The deal would also move Pinnacle into the attractive Rutherford County with eight branches, doubling its branch count in the Nashville metropolitan area. (Cavalry has one other branch, in neighboring Bedford County.)

Terry Turner, Pinnacle's chief executive officer, said that the company was planning to enter Rutherford County next year, with two new branches, but that this deal puts it 10 years ahead of schedule there.

"Obviously this is substantially better for us. Rather than investing in all of the start-up costs with modest expansion, we are going into one of the best counties in the state with a 22% market share," he said.

Rutherford County has the fastest-growing population of all counties in Tennessee, and in the last year it has also been one of the fastest-growing counties in job growth, according to the Bureau of Labor Statistics.

Mr. Turner said Pinnacle will not make another acquisition for 12 to 18 months and will probably not expand organically for at least a year.

Cavalry's attractions, besides its location, include a diverse revenue and deposit mix that complement Pinnacle's balance sheet, Mr. Turner said. At Pinnacle, core deposits are just 69% of total deposits, while Cavalry's are 84%. Consequently, Pinnacle's net interest margin in the second quarter was 3.57% and Cavalry's was 4.18%.

"Finding a lower cost of funding has been an intense focus for us," Mr. Turner said.

Finally, the deal would provide Pinnacle with a toehold in construction and development lending, in which Pinnacle hoped to get started in the next year, Mr. Turner said. Cavalry also has a large property and casualty insurance business, which would be a new business for Pinnacle.

Jeff Davis, an analyst with First Horizon National Corp.'s FTN Midwest Research in Nashville, said integration may prove difficult because Pinnacle and Cavalry are such different companies.

Cavalry was founded in 1929 as a savings and loan association; it became a mutual savings bank in 1991 and did not become a commercial bank until 2002. Mr. Turner started Pinnacle five years ago with colleagues from First American Corp. of Nashville (which AmSouth Bancorp of Birmingham, Ala., bought in 1999); it has a strong focus on the small-business market.

"There is going to be a negative with cultural differences," Mr. Davis said. "Pinnacle is entrepreneurial and high-growth, and Cavalry is an established institution that was once a thrift."

But Mr. Turner said that though Cavalry has a traditional thrift background, its culture is now much closer to Pinnacle's.

"The cultures are not the same, but they meld together very well," Mr. Turner said. "Cavalry is an urban community bank, and they know how to serve the sophisticated needs of the community."

Mr. Turner said Pinnacle courted Cavalry for a long time, so when Cavalry decided early this year to sell, it looked to Pinnacle first.

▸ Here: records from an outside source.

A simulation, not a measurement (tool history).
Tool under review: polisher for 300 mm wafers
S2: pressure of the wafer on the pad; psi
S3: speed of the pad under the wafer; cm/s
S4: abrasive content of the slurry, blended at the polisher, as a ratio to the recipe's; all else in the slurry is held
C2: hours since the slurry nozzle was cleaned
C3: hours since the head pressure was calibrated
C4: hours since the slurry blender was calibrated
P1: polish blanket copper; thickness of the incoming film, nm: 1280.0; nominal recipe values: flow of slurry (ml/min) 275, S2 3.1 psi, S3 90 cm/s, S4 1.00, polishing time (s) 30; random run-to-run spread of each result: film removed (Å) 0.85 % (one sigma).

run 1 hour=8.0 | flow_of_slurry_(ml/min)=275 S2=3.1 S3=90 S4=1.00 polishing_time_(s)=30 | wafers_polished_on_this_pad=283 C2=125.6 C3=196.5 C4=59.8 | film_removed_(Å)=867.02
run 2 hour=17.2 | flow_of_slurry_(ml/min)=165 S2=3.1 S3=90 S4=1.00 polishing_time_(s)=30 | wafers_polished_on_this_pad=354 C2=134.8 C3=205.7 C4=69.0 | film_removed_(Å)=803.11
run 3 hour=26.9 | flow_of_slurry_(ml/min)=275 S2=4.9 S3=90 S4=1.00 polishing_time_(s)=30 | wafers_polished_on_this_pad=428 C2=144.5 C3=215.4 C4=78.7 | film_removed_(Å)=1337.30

Ed C. Loughry Jr., Cavalry's chairman and CEO, said Pinnacle has attractive stock and Cavalry shareholders would still have a bigger say than if they sold to a larger regional company.

The deal price is 3.03 times Cavalry's book value and 21.4 times Cavalry's previous-year earnings. And when the deal is completed, as it is expected to be in the first quarter, Cavalry's shareholders would have about 42% of the outstanding Pinnacle stock.

Cavalry's stock shot up 18.32% Monday, to $23.19, in heavy trading. Pinnacle's stock was up 1.75% to $25.15.